Earthwork, Kildromin, Co. Limerick
Co. Limerick |
Ritual/Ceremonial
In a waterlogged corner of County Limerick, a monument quietly erases and rewrites itself depending on how you look, and when.
The earthwork at Kildromin appears on one set of aerial images and vanishes entirely from another taken just a few years later, a behaviour that says as much about the soggy, drained pasture it sits in as about the monument itself. What survives at ground level is a penannular earthwork, roughly 46 metres across on its longer axis, defined by a low scarp that runs from the south-southwest around through west and north to the east. Penannular simply means almost circular, with a deliberate gap, and here that opening faces south, giving the whole form the shape of a large horseshoe pressed into the landscape.

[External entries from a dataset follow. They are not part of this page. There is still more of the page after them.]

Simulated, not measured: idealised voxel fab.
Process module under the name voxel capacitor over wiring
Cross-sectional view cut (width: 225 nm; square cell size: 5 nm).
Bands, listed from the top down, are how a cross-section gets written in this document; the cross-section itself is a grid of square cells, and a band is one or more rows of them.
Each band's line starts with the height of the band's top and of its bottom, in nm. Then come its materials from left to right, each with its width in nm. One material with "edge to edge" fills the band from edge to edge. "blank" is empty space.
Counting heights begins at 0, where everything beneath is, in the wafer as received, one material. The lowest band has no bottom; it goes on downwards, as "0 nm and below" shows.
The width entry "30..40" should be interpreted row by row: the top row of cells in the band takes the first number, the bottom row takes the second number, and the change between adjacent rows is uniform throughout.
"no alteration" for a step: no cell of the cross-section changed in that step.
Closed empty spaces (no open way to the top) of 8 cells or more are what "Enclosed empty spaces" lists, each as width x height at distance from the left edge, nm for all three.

The monument was not picked up by the Ordnance Survey's historic mapping at all, which suggests it had already lost much of its physical presence above ground by the time those surveys were made. It came to light through the Bruff aerial photographic survey of 1986, recorded as reference Bruff 160.02, when the distinctive penannular cropmark became legible from the air. Cropmarks form when buried or shallow earthworks affect how vegetation grows above them, with ditches tending to produce lusher, greener growth and banks the opposite, making the underlying archaeology briefly readable to an aircraft or camera at the right moment. A ditch-barrow, a circular burial monument defined by a surrounding ditch rather than a raised mound, lies just ten metres to the northeast, catalogued separately as LI032-244. The proximity of these two monuments hints at an area that once held some significance, though the low-lying ground, now cut through by land drains and watercourses, has done a thorough job of obscuring whatever that significance was.
Accessing this site in any meaningful sense is complicated by its setting. The earthwork sits on wet, low-lying pasture approximately 525 metres southwest of the townland boundary with Milltown, and the land drains that cross the area are a persistent obstacle on the ground. The monument's intermittent visibility is itself worth understanding: it showed up clearly on Ordnance Survey of Ireland orthoimagery captured between 2005 and 2012, but was absent from a Digital Globe image taken between 2011 and 2013 and again invisible on Google Earth imagery from September 2020. Soil moisture, crop type, and seasonal conditions all affect whether such features register from above. For anyone curious enough to seek it out, the best chance of seeing any surface trace lies in dry spells when the scarp definition is highest, and even then, patience with soft ground is essential.